In a stunning reversal of opinion on the issue of FDA’s failure to award new chemical entity (NCE) exclusivity to the drug Prepopik, the world of NCE awards and ANDA acceptance for receipt for fixed dose combination (FDC) products that contain a first-time approved active ingredient may be turned on its head. This was discussed in Kurt Karst’s excellent post on the FDA Law Blog (here) that details the legal issues of the case, and reviews the history of the court decisions and FDA’s actions. Therefore, I will refer the reader to that post as background. However, there is one issue that crops up that that deserves additional attention, in my opinion.

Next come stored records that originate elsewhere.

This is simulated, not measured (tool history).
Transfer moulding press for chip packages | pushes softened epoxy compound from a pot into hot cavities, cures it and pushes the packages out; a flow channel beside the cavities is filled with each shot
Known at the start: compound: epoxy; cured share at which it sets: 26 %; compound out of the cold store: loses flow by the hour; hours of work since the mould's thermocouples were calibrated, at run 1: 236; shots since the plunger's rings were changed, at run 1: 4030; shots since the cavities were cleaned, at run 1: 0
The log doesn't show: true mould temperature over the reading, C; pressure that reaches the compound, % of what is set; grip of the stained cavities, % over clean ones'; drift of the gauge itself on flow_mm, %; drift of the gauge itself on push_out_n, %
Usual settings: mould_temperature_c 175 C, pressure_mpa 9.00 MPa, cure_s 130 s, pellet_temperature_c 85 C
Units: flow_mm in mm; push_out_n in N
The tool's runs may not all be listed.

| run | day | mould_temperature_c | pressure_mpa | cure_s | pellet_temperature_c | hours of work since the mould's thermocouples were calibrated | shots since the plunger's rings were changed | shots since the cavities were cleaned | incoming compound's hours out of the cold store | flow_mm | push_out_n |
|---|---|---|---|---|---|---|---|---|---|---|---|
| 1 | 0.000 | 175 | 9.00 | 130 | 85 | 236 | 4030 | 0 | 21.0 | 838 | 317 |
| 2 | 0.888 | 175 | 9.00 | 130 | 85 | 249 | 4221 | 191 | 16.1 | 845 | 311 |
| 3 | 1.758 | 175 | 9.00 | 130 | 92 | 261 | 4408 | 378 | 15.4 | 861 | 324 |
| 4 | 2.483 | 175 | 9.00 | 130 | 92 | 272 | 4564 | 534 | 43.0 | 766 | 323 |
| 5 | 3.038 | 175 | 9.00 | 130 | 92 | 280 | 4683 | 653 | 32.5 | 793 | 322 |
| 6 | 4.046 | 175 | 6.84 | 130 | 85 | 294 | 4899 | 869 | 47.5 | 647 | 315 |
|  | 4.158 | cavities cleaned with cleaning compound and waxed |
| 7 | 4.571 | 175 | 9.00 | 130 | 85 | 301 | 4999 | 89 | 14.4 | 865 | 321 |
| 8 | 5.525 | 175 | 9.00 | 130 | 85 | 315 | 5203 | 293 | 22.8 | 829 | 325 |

In his blog post, Kurt mentioned a number of FDC products that the FDA refused to retrospectively grant 5-year NCE exclusivity, even though they changed their minds, and after October 10, 2014 prospectively agreed to grant 5-year NCE protection to FDC products that contained an NCE. For those products for which FDA did not initially grant NCE exclusivity, ANDA applicants could submit applications for those products and have them received by FDA. (Remember that FDA is barred from receiving an ANDA subject to 5-year exclusivity until the period of exclusivity expires or until the passage of 4 years post-approval, if the ANDA contained a paragraph IV certification claiming the still active and listed patent is invalid, unenforceable, or would not be infringed by the ANDA product.)
However, for products without NCE exclusivity, an ANDA can be submitted and received by FDA at any time, as long as the applicant certified to the patents listed on the reference product and addressed its intention towards the marketing of the product in relation to any other period of non-NCE exclusivity associated with the reference product. In certain cases, (including Prepopik’s case) at least one ANDA (according to FDA paragraph IV database) was received by FDA on May 21, 2014. Fast forward to today and the Judge’s ruling that NCE should have been retrospectively applied, and now FDA has a big mess on its hands. What does it do with the first-to-file ANDA submitted back in May 2014? How will the Agency handle this issue? This administrative nightmare is one reason FDA decided not to make its change in policy retrospective, but now they may be faced with having to deal with the issue head-on. As Kurt noted, there may be additional appeals and or suits by the impacted parties (FDA or the first filer[s]) in this case. But how many other cases are there out there? How will the Agency sort out first-to-file issues and what will they do with the applications that may have already had their first substantive reviews completed, when now, the FDA should not have accepted the application for review in the first place? Keep your eye on this story as it unfolds. For us Hatch-Waxman geeks, this is fascinating stuff, but for the Agency, it is going to be one massive migraine.